Should you need to spend money to fix something Microsoft broke? Absolutely not. But given the lack of engagement from Microsoft on this issue, it’s probably the only reliable option.
If you have a recent model laptop with a fingerprint reader, you can setup Windows Hello to log in to Windows using your fingerprint.
To do this, you’ll first need to set up a PIN to logon.
Here are the steps:
1. Go to Settings, Accounts, Sign-in options. If you have a supported device, you’ll see the Windows Hello option. As you can see, you will need to first setup a PIN before the Setup button is activated.
2. To setup a PIN, you will need to login to Windows 10 with a Microsoft Account and add your PIN to your MSA profile. Enter your password in the field provided and then select Sign In.
3. Next, you need to set up a PIN and confirm it. Then select OK
4. Next, select Set up under Windows Hello
5. Select Get started.
6. Run your finger over the fingerprint scanner until the setup app reports completed. You can now optional add more/different fingers.
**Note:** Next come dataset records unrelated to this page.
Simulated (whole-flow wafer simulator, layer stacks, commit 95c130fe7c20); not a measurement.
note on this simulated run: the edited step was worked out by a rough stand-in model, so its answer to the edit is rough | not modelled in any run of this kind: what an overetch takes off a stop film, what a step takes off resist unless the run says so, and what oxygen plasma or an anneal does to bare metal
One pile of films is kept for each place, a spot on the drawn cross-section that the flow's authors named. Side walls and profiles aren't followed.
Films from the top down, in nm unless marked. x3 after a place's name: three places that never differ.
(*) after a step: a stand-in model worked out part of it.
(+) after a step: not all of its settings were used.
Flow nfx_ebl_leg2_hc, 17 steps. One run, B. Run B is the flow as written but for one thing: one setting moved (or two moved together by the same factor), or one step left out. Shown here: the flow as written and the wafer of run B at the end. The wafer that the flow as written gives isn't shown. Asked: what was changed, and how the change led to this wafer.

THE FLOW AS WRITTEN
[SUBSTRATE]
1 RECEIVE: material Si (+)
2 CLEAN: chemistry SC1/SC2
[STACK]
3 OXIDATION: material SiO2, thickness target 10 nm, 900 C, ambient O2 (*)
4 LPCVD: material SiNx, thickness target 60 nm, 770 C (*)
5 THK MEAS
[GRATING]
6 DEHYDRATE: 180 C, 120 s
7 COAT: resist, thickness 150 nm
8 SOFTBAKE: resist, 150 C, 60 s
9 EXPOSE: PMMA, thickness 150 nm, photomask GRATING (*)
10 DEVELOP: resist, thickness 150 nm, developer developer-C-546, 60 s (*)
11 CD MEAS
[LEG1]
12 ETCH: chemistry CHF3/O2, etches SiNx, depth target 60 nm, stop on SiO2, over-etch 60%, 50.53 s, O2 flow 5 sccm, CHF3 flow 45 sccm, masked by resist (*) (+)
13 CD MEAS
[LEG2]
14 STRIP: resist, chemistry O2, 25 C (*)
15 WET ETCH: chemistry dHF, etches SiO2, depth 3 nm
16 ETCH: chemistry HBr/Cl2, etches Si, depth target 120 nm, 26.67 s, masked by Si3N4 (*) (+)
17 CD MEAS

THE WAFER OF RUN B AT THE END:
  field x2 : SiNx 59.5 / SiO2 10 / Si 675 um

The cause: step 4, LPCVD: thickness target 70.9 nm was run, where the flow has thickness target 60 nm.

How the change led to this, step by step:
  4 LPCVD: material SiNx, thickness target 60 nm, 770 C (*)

7. When you restart, you will be able to select Sign in Options and then sign in using your fingerprint.
Windows 10 is officially launching in just two days. There are lots of great improvements, but if you are a Home Entertainment enthusiast, there are things to consider before making the decision to upgrade. I’m very happy with Miracast for screen mirroring, but not so happy about the lack of great support for streaming to DLNA DMR devices which was present in 8.1 but has gone missing in 10.
Everyone needs to make their own decision on whether or not to upgrade, and if you are a Home Entertainment user and doing a lot of streaming, my observations may help you decide.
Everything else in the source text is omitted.